# My new Roland GR-55 Guitar Synthesizer



## Kenmac (Jan 24, 2007)

I got it today from the Bloor Street Long & McQuade. When I saw it in person I was surprised to see how large it is. I haven't bothered setting it up yet but as you can see I have the version that comes with the GK-3 divided pickup and I'll be installing that on my Dillion PRS copy. Here are some photos I took earlier today.

The front of the box. (You may notice a paw in the corner.) )










The rear of the box and the owner of the paw revealed, my Maine **** cat, Samson, being nosy.










Opening the box and revealing the unit inside.
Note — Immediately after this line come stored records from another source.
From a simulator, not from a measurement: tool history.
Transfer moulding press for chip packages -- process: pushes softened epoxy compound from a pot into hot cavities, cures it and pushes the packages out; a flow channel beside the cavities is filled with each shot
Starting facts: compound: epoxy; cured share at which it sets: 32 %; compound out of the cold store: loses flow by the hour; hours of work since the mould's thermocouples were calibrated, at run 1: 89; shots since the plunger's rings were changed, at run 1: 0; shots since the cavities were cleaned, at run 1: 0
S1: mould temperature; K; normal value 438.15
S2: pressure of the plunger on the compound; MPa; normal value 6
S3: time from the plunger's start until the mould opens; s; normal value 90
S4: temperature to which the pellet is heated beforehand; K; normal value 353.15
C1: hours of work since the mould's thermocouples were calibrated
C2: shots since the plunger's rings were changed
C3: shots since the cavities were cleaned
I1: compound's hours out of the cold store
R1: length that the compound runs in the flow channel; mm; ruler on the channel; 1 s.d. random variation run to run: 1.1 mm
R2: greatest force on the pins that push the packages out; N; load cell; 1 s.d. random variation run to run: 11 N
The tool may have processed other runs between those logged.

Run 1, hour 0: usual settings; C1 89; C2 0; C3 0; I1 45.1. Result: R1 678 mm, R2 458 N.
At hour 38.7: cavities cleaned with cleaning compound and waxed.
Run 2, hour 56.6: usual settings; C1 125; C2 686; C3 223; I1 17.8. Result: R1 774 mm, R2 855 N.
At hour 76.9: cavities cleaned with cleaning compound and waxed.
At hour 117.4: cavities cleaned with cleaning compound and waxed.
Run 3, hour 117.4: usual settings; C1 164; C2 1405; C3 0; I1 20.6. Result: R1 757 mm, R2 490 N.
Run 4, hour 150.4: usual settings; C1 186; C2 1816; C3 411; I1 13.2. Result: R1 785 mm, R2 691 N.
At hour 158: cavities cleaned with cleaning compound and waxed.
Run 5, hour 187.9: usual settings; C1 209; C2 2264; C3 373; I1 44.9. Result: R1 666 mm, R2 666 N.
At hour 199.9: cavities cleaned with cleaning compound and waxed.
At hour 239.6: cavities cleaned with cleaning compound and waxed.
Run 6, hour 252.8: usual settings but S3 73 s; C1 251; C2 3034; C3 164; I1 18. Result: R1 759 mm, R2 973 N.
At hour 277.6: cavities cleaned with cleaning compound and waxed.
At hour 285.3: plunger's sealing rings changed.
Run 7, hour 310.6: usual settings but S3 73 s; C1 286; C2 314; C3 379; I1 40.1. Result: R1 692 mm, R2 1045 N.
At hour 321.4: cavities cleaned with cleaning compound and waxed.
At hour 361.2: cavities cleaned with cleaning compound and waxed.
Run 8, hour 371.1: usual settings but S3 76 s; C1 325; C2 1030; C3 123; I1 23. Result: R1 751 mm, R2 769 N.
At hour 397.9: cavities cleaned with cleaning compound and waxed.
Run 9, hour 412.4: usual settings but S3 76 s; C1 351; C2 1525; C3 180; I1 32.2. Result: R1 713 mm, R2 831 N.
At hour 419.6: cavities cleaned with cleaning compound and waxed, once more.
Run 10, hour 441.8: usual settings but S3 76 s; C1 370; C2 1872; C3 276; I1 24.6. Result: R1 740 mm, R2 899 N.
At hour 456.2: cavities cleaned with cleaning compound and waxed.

I haven't taken it out of the box yet but probably tomorrow when I have more time I'll be installing the pickup and tinkering with the GR-55. BTW here's a link to a full photo of Samson: http://i145.photobucket.com/albums/r227/Netskenmac/Samson/SamsonOneYearLater.jpg


----------



## GuitarsCanada (Dec 30, 2005)

Looking forward to a review of this unit


----------



## Kenmac (Jan 24, 2007)

GuitarsCanada said:


> Looking forward to a review of this unit


I'll probably get around to it in a week or so as this is a very deep unit. I just installed the GK-3 pickup earlier this evening. BTW you're in Toronto now?


----------